Held & Loved
One year ago at this time, I had no idea that I would be as loved as I am today, or that I would know it for sure. If you had told me at last year's Thanksgiving table that by the same time next year, I would be married, I would have laughed (perhaps spewing cranberry juice in your face in the process) and asked you please to pass the green beans.
I've said it many times before, but it bears repeating: when James came into my life again just over a year ago, I had believed for some time that I was meant to live as a single person. I do not know whether this belief was the product of revelation, a personal response to my circumstances, acceptance of my state in life, or some melange of that list. Frankly, I'm not sure that it matters. I do know that it was a decision to guard my heart in a way that perhaps, I always should have been guarding it. I had been too open. I had committed many sins, many had been committed against me, and my heart bore the hurt and the memory of those things.
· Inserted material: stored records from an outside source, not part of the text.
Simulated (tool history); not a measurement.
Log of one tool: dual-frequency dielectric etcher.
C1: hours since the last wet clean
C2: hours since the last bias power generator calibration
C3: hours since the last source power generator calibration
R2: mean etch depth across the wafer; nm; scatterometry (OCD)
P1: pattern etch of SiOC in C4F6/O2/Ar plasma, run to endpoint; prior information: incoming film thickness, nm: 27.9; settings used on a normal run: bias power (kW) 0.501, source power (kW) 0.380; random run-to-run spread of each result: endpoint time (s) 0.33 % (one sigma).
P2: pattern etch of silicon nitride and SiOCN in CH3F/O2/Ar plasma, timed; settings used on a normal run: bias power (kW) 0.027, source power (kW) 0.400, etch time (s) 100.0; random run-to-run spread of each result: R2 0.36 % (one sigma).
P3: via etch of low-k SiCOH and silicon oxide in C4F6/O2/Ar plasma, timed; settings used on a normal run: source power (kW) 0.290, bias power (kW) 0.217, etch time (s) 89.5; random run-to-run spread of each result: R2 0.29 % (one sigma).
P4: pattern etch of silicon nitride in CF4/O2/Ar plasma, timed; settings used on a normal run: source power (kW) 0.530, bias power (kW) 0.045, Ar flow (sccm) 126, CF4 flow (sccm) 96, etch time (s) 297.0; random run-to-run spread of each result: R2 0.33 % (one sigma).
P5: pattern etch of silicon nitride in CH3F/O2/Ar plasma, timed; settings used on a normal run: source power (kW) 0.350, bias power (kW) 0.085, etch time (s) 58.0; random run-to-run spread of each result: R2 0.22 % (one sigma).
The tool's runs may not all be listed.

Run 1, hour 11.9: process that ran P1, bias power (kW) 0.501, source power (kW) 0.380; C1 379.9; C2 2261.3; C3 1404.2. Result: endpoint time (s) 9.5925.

A celibate life was something I accepted both with resignation and enthusiasm, that I celebrated and mourned. I counted the loss this entailed, but I could also count the possibilities that might arise from such a choice.
But God ...
(My favorite stories begin with those two words)
But God had other plans. And if you've been reading this blog for any amount of time, you know what those other plans entailed. I still look at him in wonder. I see him and shake my head as though trying to shake off sleep; like waking from a dream, I'm surprised to see that all of this has not been the product of an overly fanciful imagination. I see him and know: this is not of my own doing. And I'm thankful. Grateful. Exceedingly so.
Married just over six months now, I still lose myself in wonder over it: that God could part the curtains of chaos in our universe and see me so particularly, to see me and to know what I needed for my holiness and my happiness, to see us and to know that we needed each other for those things. To see us and situate us such that His purpose and His plan were alarmingly clear, to compel us in a way that we could not deny, but at the same time, in no way limited the freedom He gives.
And it has been clear from the beginning: This is not my doing. This is not anything I've earned. This was given, gifted to us, but is not for us alone.
I am not in any way trying to quantify my gratitude. I would not say that I love and appreciate my spouse more than any wife has ever loved or appreciated her husband. I would not dare say it, because I know those cannot be quantified. An attempt to apply any form of measurement to love would be to minimize it. I am finding to be true what I've been told a hundred times by those with marriages I respect: you love much, the most you ever have, and yet it grows. And grows, and grows, and grows. You get the idea.
There are many things to be thankful for this season, but this one arises as prominent in my mind. As we go tomorrow as husband and wife to the place where I celebrated Thanksgiving last year (the same place at which we were married), I offer this particular gratitude for what has been given, for what continues to be given, and for what will be given. For the hand I hold, for the arms that embrace me, for the lips that kiss me, for the body that warms me when I am cold, for love received and given ... I am infinitely thankful and growing up into thankfulness.
It is more than my hands or my heart can hold.